FILE - The Peace Palace, home of the International Court of Justice, in the Hague, Netherlands, Feb. 25, 2019.
FILE - The Peace Palace, home of the International Court of Justice, in the Hague, Netherlands, Feb. 25, 2019.

The United Nations' highest court ruled Friday that it has jurisdiction in a case brought by Ukraine that alleges Russia breached treaties on terrorist financing and racial discrimination following its annexation of Crimea by arming rebels in eastern Ukraine and reining in the rights of ethnic Tatars and other minorities.

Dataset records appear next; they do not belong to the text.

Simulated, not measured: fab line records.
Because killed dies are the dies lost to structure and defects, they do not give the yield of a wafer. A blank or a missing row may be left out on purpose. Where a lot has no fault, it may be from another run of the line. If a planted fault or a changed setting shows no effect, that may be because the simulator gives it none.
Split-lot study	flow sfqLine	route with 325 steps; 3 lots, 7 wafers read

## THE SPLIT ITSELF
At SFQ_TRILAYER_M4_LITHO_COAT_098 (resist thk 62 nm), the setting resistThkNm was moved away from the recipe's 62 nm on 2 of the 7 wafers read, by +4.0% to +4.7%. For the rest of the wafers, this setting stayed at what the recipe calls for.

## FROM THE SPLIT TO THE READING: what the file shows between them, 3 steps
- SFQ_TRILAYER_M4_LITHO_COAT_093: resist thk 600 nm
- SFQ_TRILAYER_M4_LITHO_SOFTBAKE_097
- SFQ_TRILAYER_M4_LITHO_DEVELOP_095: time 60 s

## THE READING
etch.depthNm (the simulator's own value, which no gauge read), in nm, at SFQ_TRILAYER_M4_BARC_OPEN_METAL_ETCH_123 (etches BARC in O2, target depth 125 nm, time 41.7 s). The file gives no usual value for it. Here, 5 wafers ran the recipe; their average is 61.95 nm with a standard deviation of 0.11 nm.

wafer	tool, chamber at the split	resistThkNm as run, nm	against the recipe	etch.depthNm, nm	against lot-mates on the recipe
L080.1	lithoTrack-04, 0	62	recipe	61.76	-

The decision by the International Court of Justice means the case, which opened a new legal front in the strained relationship between Russia and Ukraine, will go ahead.

It most likely will take many months or years to settle.

The court's president, Abdulqawi Yusuf, said the ruling was limited to jurisdiction and did not address the merits of Ukraine's complaints in the case.

FILE - A member of the Ukrainian State Border Guard Service signals for people to stop as they approach a checkpoint at the contact line between Russia-backed rebels and Ukrainian troops, in Mayorsk, eastern Ukraine, July 3, 2019.
FILE - A member of the Ukrainian State Border Guard Service signals for people to stop as they approach a checkpoint at the contact line between Russia-backed rebels and Ukrainian troops, in Mayorsk, eastern Ukraine, July 3, 2019.

Kyiv filed the case in January 2017, asking the court to order Moscow to stop financing rebels in eastern Ukraine and to pay compensation for attacks, including the downing of Malaysia Airlines Flight 17, which was shot out of the sky over eastern Ukraine on July 17, 2014, killing all 298 people on board.

3 Russians, Ukrainian charged

Russia has always denied involvement in the downing of the passenger jet, but an international investigation has charged three Russians and a Ukrainian with murder over their alleged role in the deadly missile strike.

Ukraine also asked the court to order Russia to stop discriminating against ethnic Tatars on the Crimean Peninsula.

At hearings in June, Russia argued that Ukraine was using the two treaties as a way of bringing broader arguments about the annexation of Crimea and the conflict in eastern Ukraine before the world court.

Lawyers for Moscow insisted that the court had no jurisdiction and should throw out the case.

In a preliminary ruling in 2017, the court ordered Russia to stop limiting "the ability of the Crimean Tatar community to conserve its representative institutions.''

Rejected request

However, in the same ruling, judges rejected Ukraine's request for measures aimed at blocking Russian support for rebels in eastern Ukraine, saying Kyiv did not provide enough evidence to back up its claim that Moscow sponsored terrorism by funding and arming the rebels.

The case is going ahead as Ukrainian President Volodymyr Zelenskiy is attempting to end the conflict in the east of his country that has killed more than 13,000 people and displaced more than a million people.

Rulings by the court, the United Nations' principal judicial organ, are binding on states.